Monday, March 22, 2010

Jesus Christ Vampire Hunter ... Yes, It's Real.

Jesus Christ Vampire Hunter, you ask? But what is this magic? Can this be real?

Yes, it is one hundred percent real, it is one hundred percent awesome - okay, maybe like 92 percent awesome, we'll get to the other 8 percent in a moment - and, for those of you who get all your entertainment from the interwebz, it is one hundred percent streaming on Netflix.

The premise is this: Vampires have been murdering lesbians in a town, which is presumably Ottawa, because that is where it was filmed. Why, you ask? Because they can wear the lesbians' skin out in the sunshine, so that they will no longer be limited to night-stalking. Ignoring the fact that that's SO CREEPY (wearing their skin??? GROSS), who can save the lesbians from the horrible fate of becoming just another fur in the shop? Jesus, of course!
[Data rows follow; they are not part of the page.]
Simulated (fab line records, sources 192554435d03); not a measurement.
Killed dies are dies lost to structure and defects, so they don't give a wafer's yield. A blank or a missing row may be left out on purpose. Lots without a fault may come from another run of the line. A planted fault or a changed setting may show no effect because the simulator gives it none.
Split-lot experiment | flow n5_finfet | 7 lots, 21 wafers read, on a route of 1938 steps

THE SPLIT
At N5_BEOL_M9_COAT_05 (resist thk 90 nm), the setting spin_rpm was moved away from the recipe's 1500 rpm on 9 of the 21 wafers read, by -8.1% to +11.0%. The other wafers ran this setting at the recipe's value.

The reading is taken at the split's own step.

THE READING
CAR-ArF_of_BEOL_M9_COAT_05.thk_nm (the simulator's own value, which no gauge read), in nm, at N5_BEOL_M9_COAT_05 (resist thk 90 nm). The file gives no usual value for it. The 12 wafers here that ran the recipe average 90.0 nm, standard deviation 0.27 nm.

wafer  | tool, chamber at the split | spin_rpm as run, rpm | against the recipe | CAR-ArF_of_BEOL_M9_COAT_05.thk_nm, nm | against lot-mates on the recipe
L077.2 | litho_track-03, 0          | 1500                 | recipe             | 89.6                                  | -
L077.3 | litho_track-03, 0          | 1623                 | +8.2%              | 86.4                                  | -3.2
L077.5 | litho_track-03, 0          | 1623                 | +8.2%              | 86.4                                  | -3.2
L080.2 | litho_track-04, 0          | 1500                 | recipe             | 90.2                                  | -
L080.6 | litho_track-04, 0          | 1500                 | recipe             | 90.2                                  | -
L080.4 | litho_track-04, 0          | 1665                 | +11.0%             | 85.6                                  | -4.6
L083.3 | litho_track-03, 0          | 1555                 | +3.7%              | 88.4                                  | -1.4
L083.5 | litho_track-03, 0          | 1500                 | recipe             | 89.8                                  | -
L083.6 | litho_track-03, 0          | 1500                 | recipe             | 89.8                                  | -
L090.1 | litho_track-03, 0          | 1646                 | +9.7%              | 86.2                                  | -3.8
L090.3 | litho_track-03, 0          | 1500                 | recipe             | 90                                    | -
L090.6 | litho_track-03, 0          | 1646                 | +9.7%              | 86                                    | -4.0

We will refrain from telling you more of the plot, but suffice it to say, this movie is kind of epic. Probably our favorite moment while watching the movie was when Jesus pulled out some money and our friend said, "That looks like Monopoly money," and - being expert Canadian money-spotters - it dawned on us that not only was this film a low-budget camp-fest, it was a low-budget Canadian camp-fest. We have a soft spot for anything Canadian because, well, one of us used to live in Canada and the other one still does. Also, Canada kind of rocks.

Our other favorite moment was when a lady vampire tried to kick Jesus in the face, so he pulled off her shoe and whacked her in the head with it.

The only aspect of this movie that we can complain about is the sound quality. Since it's so low-budget, it's often hard to hear what everyone is saying, not to mention the "background" music is often in the foreground. (It's loud.) But let's face it, who needs sound quality when you have Jesus beating people up with tennis shoes?

SRSBZNZ hearts Star Trek, so we're implementing a new film-rating system, right now, as we type this. We're spontaneous like that. We give this movie two-point-five out of three tribbles. It's awesome, but the sound issues were a little irritating.